There was that scene where Jarecki asks Durst about intentionally shaving his eyebrows, and Durst says, "Who would mistakenly do that?" Maybe he knew he was dealing with someone that would let him get his side across.
Right. Which he did. He allowed Bobby to get his side across. His movie, All Good Things — Bobby liked the portrayal of himself, the one of the tormented son of the big real-estate developer, Seymour Durst. He liked that, as opposed to other descriptions of him that he had read over the years, of being a psychopath and whatnot. That's my understanding of why he agreed to do this. The really big question also was, when Durst was 10 years old, he went to go see a psychiatrist because he was having mental issues after his mother died. The psychologist letter is in the book, and he says he can't even be treated because he's got some real severe issues. I think the word is “psychological deconstruction.” [Ed. note: It's actually “personality decomposition and possibly even schizophrenia.”] It's a warning to everyone that you've got this ticking time bomb here, and that was back in 1953. And that wasn't addressed either, the doctor's letter. But like you said, he's a filmmaker, and he's got his own agenda. When I met with him back in 2005, he and his producing partner Marc Sperling, they had my book, and they had Post-its on almost every page, and we actually spent three hours talking about the book. Everything about Durst was in the book, so they knew about it. They spent years on him, so there were some obvious things they could've asked him but they didn't.

One thing they took dramatic liberties with is the scene in which Durst and his father dispassionately watch his mother's suicide, but according to your research, there were cops and firefighters there trying to save her.
That bothered me. The whole description in my book about how the mother dies is taken from the records from that day, from news reports, from police reports. So when I saw what they did, that's the story according to Bobby. It's one thing to ask him, "Bobby, what happened? Oh, really?" But then to basically film a scene around it, to me, that was over the top. That wasn't even challenging him. They could have basically said, "Hey, here's a police report from that day," or, "Here's a newspaper article from that day describing what happened. You're telling me one story, here's another story." They knew the real story. They went with his version. Again, that bothered me.

To go back to his arrest, were you surprised that happened?
I wasn't surprised. I had heard they were going to indict him a few weeks earlier. The FBI has been involved since 2012. They were always interested in Durst in some capacity, but it really picked up steam with the Gilgo Beach murders, those women that they're finding on Long Island off the ocean. They thought Bobby might be involved in those and became very intrigued. They couldn't connect him to those. They decided to take a look at the Kathie Durst investigation as well as Susan Berman. They formed a loose task force, and since 2012, they've been working with those local police jurisdictions. The FBI has been involved for several years now, and they've been working on this and building their case, so I had heard that he was going to be indicted several weeks earlier. The Jinx had started airing. It was the first or second weekend it was airing that I heard he was going to be indicted. Apparently, they had been tracking him for a while, he was getting ready to flee. They figured they had to move on him now, and that's what they did.

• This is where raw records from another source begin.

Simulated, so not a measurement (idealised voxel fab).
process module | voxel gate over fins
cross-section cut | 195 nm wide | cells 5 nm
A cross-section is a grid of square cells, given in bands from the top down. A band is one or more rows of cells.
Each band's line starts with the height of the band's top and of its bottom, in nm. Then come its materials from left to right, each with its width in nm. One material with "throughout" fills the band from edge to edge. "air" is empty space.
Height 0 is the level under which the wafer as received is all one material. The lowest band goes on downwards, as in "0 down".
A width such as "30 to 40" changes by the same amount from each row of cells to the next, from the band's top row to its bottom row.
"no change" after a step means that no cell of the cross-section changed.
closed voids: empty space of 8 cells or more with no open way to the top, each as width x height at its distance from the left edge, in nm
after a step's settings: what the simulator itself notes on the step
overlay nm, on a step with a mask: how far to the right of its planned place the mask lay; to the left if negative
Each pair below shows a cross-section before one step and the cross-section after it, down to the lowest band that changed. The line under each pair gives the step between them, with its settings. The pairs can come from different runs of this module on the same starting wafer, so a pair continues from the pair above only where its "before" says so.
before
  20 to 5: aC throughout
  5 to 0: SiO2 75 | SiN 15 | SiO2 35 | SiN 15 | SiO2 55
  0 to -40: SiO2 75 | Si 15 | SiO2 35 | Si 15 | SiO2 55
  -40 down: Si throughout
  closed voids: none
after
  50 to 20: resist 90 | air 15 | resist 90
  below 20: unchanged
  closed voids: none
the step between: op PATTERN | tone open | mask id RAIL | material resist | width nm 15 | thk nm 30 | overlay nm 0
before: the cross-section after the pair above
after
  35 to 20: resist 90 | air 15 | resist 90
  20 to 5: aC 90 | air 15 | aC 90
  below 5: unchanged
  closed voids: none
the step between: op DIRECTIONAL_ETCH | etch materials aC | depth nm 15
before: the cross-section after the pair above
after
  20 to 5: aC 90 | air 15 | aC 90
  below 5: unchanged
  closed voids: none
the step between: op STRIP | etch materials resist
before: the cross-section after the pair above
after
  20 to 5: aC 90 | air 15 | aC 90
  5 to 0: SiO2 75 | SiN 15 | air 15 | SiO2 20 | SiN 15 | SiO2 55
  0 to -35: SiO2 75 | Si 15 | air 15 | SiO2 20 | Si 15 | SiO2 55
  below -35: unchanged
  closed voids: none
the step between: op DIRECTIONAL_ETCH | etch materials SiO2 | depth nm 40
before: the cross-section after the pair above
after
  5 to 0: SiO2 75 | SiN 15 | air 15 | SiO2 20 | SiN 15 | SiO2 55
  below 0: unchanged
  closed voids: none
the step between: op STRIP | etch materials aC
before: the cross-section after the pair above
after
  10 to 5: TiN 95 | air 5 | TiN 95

Why did the FBI think he might be linked to the Long Island prostitute murders?
I think they're convinced that he's a serial killer, and so they're trying to connect him to other cases around the country. Being that some of those women had been dismembered, they began looking at him. They couldn't make a connection, but their interest there led them to the Westchester County District Attorney's office and the Los Angeles police.

There have been reports linking him to other murders, like Karen Mitchell in California, or Lynne Schulze, who disappeared outside his store in Vermont. Have you heard any more about them?
The one in Vermont came out of left field. That one I did not know about, and I don't think anyone knew about it other than the police in Vermont and the FBI. The Karen Mitchell and Kristen Modafferi ones out of northern California I had reported on in the book. One of the problems with the Durst case is law enforcement, and the fact is, you've got different investigations in different jurisdictions, and it became complicated for them to work with each other. For instance, no one wanted to work with Westchester because of Jeanine Pirro and her penchant for publicity. Then she apparently refused to work with other jurisdictions. In northern California, when they linked Bobby to Karen Mitchell, police there reached out to New York to get Bobby's credit-card records, and New York refused. They had to go to a judge and get a subpoena to get Durst's records, which placed him in Eureka the day Karen Mitchell disappeared. That case, it came, and for whatever reason, just like everything else with Durst, it faded. The one good thing about The Jinx is that it brought attention to Durst. The Mitchell one is the strongest one of them all because you know that he lived up there, he had gone to the shoe store that Mitchell's aunt had owned, and Mitchell worked there, too. He had gone there also dressed in drag. He had visited this homeless shelter, soup kitchen that she worked at, which Bobby had an affinity for. He did the same thing in Galveston. And then you've got this dead-on composite [sketch] that is a spitting image. Not only is it the spitting image of Bobby, but the guy that gave the composite, he knew Durst. They can't get the local cop there to bite on any of this. He had his own suspect in mind, so it's a comedy of errors with law enforcement. Thankfully, the FBI is looking across the country at every city they can identify where Durst has lived, and they're going to be looking at missing-persons cases to see if, by any chance, there's any connection between Bobby and these people.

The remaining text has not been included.